Photo: Ben Macintosh Operation Crucible

Finborough Theatre

30/07/15

4 Stars

The Crucible Theatre, Sheffield is a part of our dramatic landscape – whether for theatre or for snooker – but how often do we stop to think about its name, which takes us back to the grimmest night in Sheffield’s recent history – 12 December 1940? This was the night of ‘Operation Crucible’, when the Luftwaffe bombed the city for seven hours with the aim of knocking out the contribution of the steel works to the war effort. Getting on for 700 people were killed and 40,000 were left homeless. At the centre of the destruction was the seven-storey Marples Hotel, which crumpled under a direct hit. While 70 people died in the ruins, a small section of cellarage gave sanctuary to a small group of steel workers who had taken shelter there. After a long wait they were rescued and this play tells their story.

When you take your seat at the Finborough there is little initially to look at….a small paved stage, four stools at the corners, a basic workshop lamp suspended above and three discoloured steel panels that in another kind of play would make you think of Rothko. It is through the quality of ensemble acting, movement and writing that this play stands or falls, and by and large it succeeds admirably.

The play first ran at the Finborough in 2013, and it returns now with just one change in cast. There are four actors, and the author Kieran Knowles himself plays Tommy, who is closest of all to a narrator or commentator on the action. The play runs straight through for 80 minutes in which the central episode in the cellar is bracketed and interpolated with episodes from earlier on the day of the bombing, and other points in the lives of the characters. Thus we receive the back-stories of the four steel men at the same time as we see them interacting in the moment. We also get to know them and their context through vivid re-enactment of industrial processes from the steel mill and football rivalry between the two leading Sheffield teams. From the outset the pace is set fierce and furious with pages of rapid-fire inter-cut dialogue and fizzing interactive physical energy, all the more impressive for taking place within such a tightly constrained space. There is plenty of rough, joshing humour and then pools of repose where each character in turn is allowed more inward moments of self-reflection.

This is very assured and mature writing for a first play. How much do you show in real time, and how much in flashbacks? How do you reveal the back-story of the characters without losing narrative thrust? How do you write dialogue that convinces for scenes in darkness with little to look at for minutes on end? These questions require a sense of dramatic judgement, balance and control that is rarely found and yet in all cases the writing convinces. The scenes of male bonding, strenuous work and joyful play swiftly set up a plausible camaraderie that prepares us well for the anger, frustration, pain, fear, and ultimate retreat into private worlds that characterize the episode of confinement and injuries. We know enough by this time to care about the characters and understand and empathise with their reactions and actions at the moment of ultimate challenge. Their family lives, hopes, fears and values are fully established before they are put to the test. There is a further level of achievement in the beautifully modulated ending where themes established earlier return with added power as the impact of the night of bombing is calibrated differently on all four protagonists. Survival is both more and less than it seems in a blasted city that is memorably captured before and after in a resonant set of pictorial images.

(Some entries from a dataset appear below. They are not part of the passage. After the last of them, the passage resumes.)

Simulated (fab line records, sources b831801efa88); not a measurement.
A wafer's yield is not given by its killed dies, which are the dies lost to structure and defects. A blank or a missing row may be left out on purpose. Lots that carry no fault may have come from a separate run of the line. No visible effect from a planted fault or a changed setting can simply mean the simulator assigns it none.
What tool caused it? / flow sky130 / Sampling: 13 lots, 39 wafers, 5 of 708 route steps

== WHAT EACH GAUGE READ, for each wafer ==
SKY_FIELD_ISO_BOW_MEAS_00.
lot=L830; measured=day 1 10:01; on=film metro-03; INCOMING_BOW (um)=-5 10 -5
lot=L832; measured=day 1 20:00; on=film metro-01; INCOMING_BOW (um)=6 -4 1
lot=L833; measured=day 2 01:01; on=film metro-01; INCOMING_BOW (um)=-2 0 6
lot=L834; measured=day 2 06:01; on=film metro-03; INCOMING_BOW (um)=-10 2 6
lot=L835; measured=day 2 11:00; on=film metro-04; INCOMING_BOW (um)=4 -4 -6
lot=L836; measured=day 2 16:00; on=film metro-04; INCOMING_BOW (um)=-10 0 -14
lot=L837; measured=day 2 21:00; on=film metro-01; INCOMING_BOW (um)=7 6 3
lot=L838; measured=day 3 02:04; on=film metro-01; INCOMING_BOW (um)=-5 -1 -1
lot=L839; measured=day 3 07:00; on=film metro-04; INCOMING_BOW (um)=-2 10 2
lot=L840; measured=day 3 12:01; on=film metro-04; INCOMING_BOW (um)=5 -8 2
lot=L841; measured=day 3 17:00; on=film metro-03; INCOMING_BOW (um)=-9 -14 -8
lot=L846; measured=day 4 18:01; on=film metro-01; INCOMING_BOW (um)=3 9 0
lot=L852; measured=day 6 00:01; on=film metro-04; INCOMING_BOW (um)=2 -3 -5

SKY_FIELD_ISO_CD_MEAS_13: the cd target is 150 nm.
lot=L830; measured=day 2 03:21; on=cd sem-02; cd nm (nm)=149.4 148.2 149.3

Photo: Ben Macintosh It is not too much to make a comparison here with Frank McGuinness’ well-known play, Observe the Sons of Ulster Marching towards the Somme. Indeed there are both structural and stylistic parallels between the two works. There is the same alternation of rapid overlapping dialogue with scenes of gentle repose, a similar focus on male camaraderie coming under extremes of pressure, the same verbal wit and ribbing humour, the same unflinching unpitying confrontation with the destructive impact of war on the psychological as much as the physical survival of participants. It is also worth noting that Knowles makes very perceptive use of the lessons and parallels with World War One in a drama where awareness of what went before is integral to the formation of who people think they are in 1940.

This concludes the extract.